A good engineering team has measurements in place that are reasonable approximations, where it is reasonable to build them, but also treats them as prompts rather than absolutes. Asking "why is this metric out of band?" is infinitely more valuable than stating "this metric is out of band, we've failed".

1 comments

Out of band means communicated on different channels than ordinary information. For example a metric communicated out of band would be told to you in person instead of showing up on your universal agent smith react widget dashboard. :-)
Two different jargon phrases overlapping here, as I’m sure you know. Yours is “out of communication band” whereas GP is “out of predictive band.” Yours is a bit more common to me, but I hear both.
The latter should be “out of scale” (think 3.6 Roentgen…) “out of band” is quite literally outside the prescribed channel.
A band, on a metric, indicates a minimum and maximum safe value. For instance, if you alarmed when your latency is below 50ms or above 150ms, that'd be your band. Being out of band is being out of that 'safe' window.
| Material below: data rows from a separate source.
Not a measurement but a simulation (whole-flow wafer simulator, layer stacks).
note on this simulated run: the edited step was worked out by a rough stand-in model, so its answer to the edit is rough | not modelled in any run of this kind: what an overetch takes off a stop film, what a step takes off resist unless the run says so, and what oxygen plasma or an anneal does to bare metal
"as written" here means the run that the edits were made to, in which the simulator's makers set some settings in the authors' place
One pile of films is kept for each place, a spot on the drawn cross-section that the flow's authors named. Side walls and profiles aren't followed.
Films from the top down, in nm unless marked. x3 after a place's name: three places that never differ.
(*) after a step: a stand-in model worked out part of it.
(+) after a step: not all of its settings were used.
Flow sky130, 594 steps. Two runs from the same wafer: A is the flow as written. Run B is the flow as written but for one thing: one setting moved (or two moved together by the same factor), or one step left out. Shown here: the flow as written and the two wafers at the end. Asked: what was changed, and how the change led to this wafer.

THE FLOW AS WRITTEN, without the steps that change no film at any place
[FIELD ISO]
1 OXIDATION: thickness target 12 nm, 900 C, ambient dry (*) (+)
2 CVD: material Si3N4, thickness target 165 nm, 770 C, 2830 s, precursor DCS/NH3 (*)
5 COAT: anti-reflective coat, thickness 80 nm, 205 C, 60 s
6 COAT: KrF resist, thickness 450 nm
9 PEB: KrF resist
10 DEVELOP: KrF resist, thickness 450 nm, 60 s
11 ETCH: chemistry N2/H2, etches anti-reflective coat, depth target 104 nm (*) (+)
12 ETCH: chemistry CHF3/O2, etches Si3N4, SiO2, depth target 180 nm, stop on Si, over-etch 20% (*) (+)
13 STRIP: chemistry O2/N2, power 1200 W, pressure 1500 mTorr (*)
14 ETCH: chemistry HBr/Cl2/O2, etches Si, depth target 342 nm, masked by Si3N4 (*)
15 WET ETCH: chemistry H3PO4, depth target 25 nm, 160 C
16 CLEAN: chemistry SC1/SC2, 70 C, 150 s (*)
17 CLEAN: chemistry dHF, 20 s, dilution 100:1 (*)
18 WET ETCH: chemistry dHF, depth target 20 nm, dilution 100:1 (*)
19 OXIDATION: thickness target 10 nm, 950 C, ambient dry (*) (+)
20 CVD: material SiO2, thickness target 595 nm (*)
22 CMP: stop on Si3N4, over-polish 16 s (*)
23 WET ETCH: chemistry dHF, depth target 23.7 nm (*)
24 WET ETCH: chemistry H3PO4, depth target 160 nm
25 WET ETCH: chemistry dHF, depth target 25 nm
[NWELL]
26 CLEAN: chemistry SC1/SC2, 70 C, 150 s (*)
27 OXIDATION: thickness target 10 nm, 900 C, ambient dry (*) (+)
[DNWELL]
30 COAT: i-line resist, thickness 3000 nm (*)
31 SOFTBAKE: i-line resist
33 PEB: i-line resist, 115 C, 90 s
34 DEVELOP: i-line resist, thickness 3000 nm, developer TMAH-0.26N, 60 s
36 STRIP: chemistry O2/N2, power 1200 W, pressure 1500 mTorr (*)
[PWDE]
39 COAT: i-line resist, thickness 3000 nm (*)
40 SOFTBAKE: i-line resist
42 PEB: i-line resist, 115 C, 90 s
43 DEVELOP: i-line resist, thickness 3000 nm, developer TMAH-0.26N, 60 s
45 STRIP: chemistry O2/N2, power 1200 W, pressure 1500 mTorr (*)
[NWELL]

It's a totally valid and common jargon phrase from the web services world, apologies though, I assumed that it was wider jargon than it turns out it is...

And the band could be the expected value range, as is commonly shown on many gauges by having a section colored.
There's no language rule that a phrase can have only one meaning. You seem to be taking this too precisely, as the earlier explanations of there being two interpretations are quite entirely reasonable.